From the Outpost: Let the buyer beware

David Crisp

David Crisp

When a business can’t wait to tell you what a great deal it is offering you, without quite explaining what the deal is, watch out.

That was my response in May when the Billings Gazette unveiled its Connect Me Local program. The unveiling included a front-page article by Publisher Mike Gulledge and two full pages inside, all aimed at telling me what a wonderful life I would have once I signed up. There were pictures of Gazette reporters, pictures of front pages, even pictures of ads.

What a deal, Gulledge explained. A print subscription, online access, apps and a new e-edition, all at one low price.

“Your world has changed and part of our mission is to deliver news to you in a way that matches your needs,” Gulledge wrote.

OK, so what was all that going to cost me? Nowhere in the big Sunday spread did that information appear to be available. We had to wait for the price to show up just as it did before the world changed: in the mail. It was a bite: $28 a month, up about 30 percent from what we were paying for the print edition alone.

It all kicked in this Sunday, leaving us once again at the crossroads passed by so many in the digital age: Is it worth it? Newspapers have been my daily fodder for nearly all of my adult life, and most of my childhood, too.

But many of my favorite writers have left the Gazette. Much of what I used to read there — batting averages, for example — is more complete and up-to-date online.

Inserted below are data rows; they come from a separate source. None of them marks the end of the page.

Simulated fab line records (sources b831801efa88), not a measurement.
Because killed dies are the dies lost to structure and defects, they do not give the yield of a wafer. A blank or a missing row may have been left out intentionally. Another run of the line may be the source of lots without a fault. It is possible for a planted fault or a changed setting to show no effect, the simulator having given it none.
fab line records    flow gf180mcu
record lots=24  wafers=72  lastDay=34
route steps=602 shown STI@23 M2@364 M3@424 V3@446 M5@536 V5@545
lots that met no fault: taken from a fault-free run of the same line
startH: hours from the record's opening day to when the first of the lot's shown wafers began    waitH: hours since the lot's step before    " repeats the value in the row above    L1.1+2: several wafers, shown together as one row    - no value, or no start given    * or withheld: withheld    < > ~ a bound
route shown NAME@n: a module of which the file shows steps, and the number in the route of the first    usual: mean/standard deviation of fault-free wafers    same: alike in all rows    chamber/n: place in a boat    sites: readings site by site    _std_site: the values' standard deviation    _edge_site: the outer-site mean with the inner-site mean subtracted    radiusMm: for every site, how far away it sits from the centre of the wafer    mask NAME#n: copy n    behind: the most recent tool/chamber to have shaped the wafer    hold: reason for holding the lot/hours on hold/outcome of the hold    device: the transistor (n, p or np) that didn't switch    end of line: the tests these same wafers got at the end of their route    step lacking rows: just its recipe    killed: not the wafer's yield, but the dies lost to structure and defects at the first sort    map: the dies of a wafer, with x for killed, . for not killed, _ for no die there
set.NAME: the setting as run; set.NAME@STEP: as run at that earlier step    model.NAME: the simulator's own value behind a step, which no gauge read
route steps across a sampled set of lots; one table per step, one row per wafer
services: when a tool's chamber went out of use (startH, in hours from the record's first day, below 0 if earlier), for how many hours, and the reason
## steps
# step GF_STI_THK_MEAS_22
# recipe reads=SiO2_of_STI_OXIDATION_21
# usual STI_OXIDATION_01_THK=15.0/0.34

What’s more, I’ve learned to live without the electronic Gazette. When online was free, I used the Gazette on the Internet because it was easier than hauling newsprint to the office if I wanted to check something out.

But there wasn’t much I cared about there that I couldn’t find in the paper, and some things about the online edition were worse. Anonymous online comments are a lousy substitute for signed letters to the editor.

When the online edition started limiting free hits, I cut way back, and I quit linking to Gazette stories in my blog so readers could preserve their free hits for rainy days.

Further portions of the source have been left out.